La méthodologie

Suzette

Digitizing Suzette

Development of strategic approaches to encoding the teacher’s edition of Suzette have evolved significantly since 2019. We balanced experimental approaches with project goals:

Capture the differences between text that would have been used by teachers in their classrooms and that which the students would have read.
Document and describe the structure of the printed text (e.g., form words, the locations of illustrations on pages)
Connect lexical references within the text, placing glossed definitions in line with the referring terms
Identify the places in each chapter where the Classification is invoked
Distinguish and tag persons and places (both real/historical and fictional)
Anticipate more complex conceptual moments in the text that could be drawn upon for advanced analysis

Process

Work was undertaken in phases, with multiple members of the team contributing suggestions about approaches and making discoveries through close collaborative reading that informed further pathways. This phased process proved to be also a great pedagogical experience for the students involved, and several have become something of ‘subject experts’ regarding education and French society.

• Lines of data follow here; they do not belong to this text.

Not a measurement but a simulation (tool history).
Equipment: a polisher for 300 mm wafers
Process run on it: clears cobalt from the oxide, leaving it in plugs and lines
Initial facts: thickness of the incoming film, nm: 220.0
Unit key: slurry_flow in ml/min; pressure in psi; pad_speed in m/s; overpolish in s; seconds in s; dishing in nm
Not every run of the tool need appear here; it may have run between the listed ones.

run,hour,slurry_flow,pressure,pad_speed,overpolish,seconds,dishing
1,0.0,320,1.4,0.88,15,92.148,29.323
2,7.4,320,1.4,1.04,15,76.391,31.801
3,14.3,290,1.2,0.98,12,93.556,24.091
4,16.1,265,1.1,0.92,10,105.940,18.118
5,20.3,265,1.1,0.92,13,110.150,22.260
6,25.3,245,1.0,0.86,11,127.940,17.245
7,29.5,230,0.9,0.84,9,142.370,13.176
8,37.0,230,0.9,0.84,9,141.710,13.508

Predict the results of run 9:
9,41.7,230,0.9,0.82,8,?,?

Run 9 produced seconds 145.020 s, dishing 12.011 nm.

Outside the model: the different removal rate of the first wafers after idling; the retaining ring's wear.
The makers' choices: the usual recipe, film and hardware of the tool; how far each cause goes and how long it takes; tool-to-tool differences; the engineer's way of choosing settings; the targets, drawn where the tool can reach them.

Image to Machine-Readable Text:

The first copy of the Suzette text was a PDF document of a microfilm scan available through the Bibliotheque Nationale de France. Early attempts at hand transcription proved to be slow; we were introduced to the Transkribus text recognition engine, which helped us to speed up the transcription proofing process (although the source PDF file was difficult for the available models to ‘read’). Eventually we got access to a physical copy of the teacher’s edition, which made that process even more reliable (although checking of 19th century printed text was still required). Through Transkribus we were able to export multiple versions of the machine-readable text – in addition to a TEI format, we exported an OCR’d PDF and MS Word files.

Customization

Encoding is done using Text Encoding Initiative (TEI) standards; starting with a TEI-All schema, we customized our schema to support a French-language constrained vocabulary for tagging (helping us to shape the semantic material we hoped to analyze). We resisted the desire to create project-specific elements and attributes, instead focusing on a value-based customization. This proved to be a helpful decision, as we were able to ‘tweak’ the encoding where necessary by swapping out TEI elements (e.g., exchanging ‘div#’ elements for ‘div’ elements). In only one case did we feel hampered by the lack of a TEI element: in our 6th strategic goal (tagging more complex concepts that refer to the steps involved in food growing/gathering/preparation/serving that constitute ‘events’ within the text we would have been well-served by an element like <objectName>. The TEI Technical Council is fortuitously adding that element later in 2023, so we will be able to use it in our next phase of the project.

The Suzette schema is available here] and we invite people to adopt/adapt it for your own use.

Code-Sharing

Logistically, we used GitHub to support collaborative encoding and versioning with one main repository and each team member working in their own fork. This helped to ensure that we could ‘proof’ and troubleshoot encoding as it was undertaken by multiple team members over time. We also stored the encoded files in different folder/directories – some that tracked process from structural to semantic encoding, others that split the 144-chapters into different lengths to facilitate group encoding, still others to save exported versions of the text in .txt and .csv formats for analytical purposes.

Tools and Platforms:

Initially all team members used the Oxygen XML code editor for encoding and processing. Beginning in 2022 we experimented with the LEAF-Writer web-based platform, which proved capable of supporting encoding needs for the project. We also used Voyant for tokenized text analysis and ArcGIS to generate spatial visualizations of places referred to in the text. Lately we have experimented with Open Refine to clean our extracted person and place data.

Tagging Entities and Linked Open Data:

As our encoding became more sophisticated, and as LEAF-Writer offered more features, we expanded our internal authority structure to include externally-recognized named entities that aligned with the linguistic and temporal specificities inherent in the text. We discovered that we could capture [Wikidata] entities with French labels and descriptions for persons and places, and use LEAF-Writer’s entity lookup function to capture that information via attributes for people and places, such that:

<persName key=”XX” ref=”Q##”>XX</persName>

<placeName key=”YY” ref=”Q##”>YY</placeName>

Furthermore, as we developed prosopographical information about the historical persons referred to in the text, we realized that there was valuable information connected to the curriculum related to occupation, avocation, and social status. Working with colleagues at the LINCS Project, we considered ways in which our list of occupations could align with their occupation vocabulary. Currently the LINCS vocabulary is in English, but we are in discussions to contribute to a French-language translation using the Suzette terms.

Developed for Collaboration

As we have undertaken this digital edition of Suzette, we have adhered to the conscious decision to make the project truly bilingual – and ultimately French-first (our next task will be to translate the few remaining English-language pages like this one). Ultimately, we believe that our approach to encoding, capture and sharing of information through public spheres, and collaboration with other projects working on similar or adjacent research subjects will be of value to a broader community of scholars than might have been possible previously. With humility, we are happy to share what we have learned and the materials we have developed; we also look forward to learning from others who have undertaken this kind of digital humanities work, as well.